The director discusses her Nina Simone documentary.
American documentarian Liz Garbus is drawn to contrary characters but even she had little idea how her film about the renowned jazz and soul singer and activist Nina Simone would turn out.
“I had been a fan of her music,” says Garbus. “I didn’t know much about her life. I was approached by the production company Radical Media asking me to do a film. My heart jumped and then I had that reality check – what’s the story? Why do it now?
“I had known about her activism and looked at her personal history. It became a story about survival and race in America in the 21st century.”
To do the research Garbus read and watched whatever she could and got hold of whatever recordings and tapes she could find.

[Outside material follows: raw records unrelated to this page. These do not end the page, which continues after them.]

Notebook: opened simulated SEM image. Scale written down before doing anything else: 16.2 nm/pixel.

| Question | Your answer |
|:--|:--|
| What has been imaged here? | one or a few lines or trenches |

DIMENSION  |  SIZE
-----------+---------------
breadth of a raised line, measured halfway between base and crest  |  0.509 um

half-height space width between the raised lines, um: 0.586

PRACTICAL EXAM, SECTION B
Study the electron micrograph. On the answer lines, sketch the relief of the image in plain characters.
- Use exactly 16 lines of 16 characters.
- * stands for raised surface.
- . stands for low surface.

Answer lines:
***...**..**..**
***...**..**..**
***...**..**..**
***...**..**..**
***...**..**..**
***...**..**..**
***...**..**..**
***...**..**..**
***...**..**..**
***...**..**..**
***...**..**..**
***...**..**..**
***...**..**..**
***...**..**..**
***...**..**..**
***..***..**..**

“When I started the project I was interested in finding as much about Nina as I could,” she says. “Would I have to shoot interviews and would people be forthcoming? Was there a way between that and visual materials we could have Nina tell her own story? We went on a worldwide scavenger hunt and found radio interviews and audiotapes.
“Listening to hours and hours of recordings and tapes, there were certain stories and mantras she would return to so I took her guidance. Clearly the 60s was a transformative decade for her as a person and an artist.”
Profiling Simone’s odyssey as a politically engaged black woman in the 1960s, her time in Africa, her artistic evolution from classically trained pianist to stridently individual diva and the tempestuous marriage to her manager and former detective Andrew Stroud made for great material.
But some of the most memorable moments in What Happened, Miss Simone? come from the quiet, considered testimonies of the people who knew her intimately.
“I found the people she was close to,” says Garbus. “Not everybody wanted to talk. She was a very divisive person. Of course I had so much archival material it was OK [but] once Lisa [Simone Kelly, Simone’s daughter] was willing to go there and tell her story and [the same with] Al Schackman [Simone’s long-time guitarist], I knew we had enough.
“There were some who didn’t talk; it was the same with Bobby Fischer [the American chess grandmaster and subject of her 2011 documentary, Bobby Fischer Against The World]: because of how famous or complicated he was, people felt protective of his legacy.”
Simone died in 2003 but she is not forgotten. “Her life is as relevant as ever,” says Garbus. “As we edited this film looking at footage we watched news about protestors in Ferguson. This country has reawakened its [history of] systemic violence against black people.
“As a black artist from a jazz singing background she created a new audience. That was revolutionary. It was dangerous. The way she connected with an audience was thrilling – you didn’t know which way she would go.”
Despite Simone’s fierce beauty and her exceptional talents, the film is not afraid to present a troubled woman who might not be all that likeable.
That’s fine by Garbus. “I love all of my subjects. I’m thinking of Bobby Fischer and Nina. I came to love them because once you deal with someone from the interior point of view – reading her letters and notes about being a ghost and hanging on – how can you not love and care for that person?
“You get very close to a person. I’ve had people who knew Nina come up to me and tell me they didn’t know that side of her.”
Garbus is also a fan of the film’s distributor, Netflix. “They support their docs at the same level as they do their scripted projects. They see them as a great story and don’t ghettoise them. The film is available to 65m people and its reach has been phenomenal.”
The prolific filmmaker, nominated for an Oscar in 1999 for The Farm, Angola, USA, is now preparing for the world premiere in Sundance of her latest film, Nothing Left Unsaid: Gloria Vanderbilt & Anderson Cooper.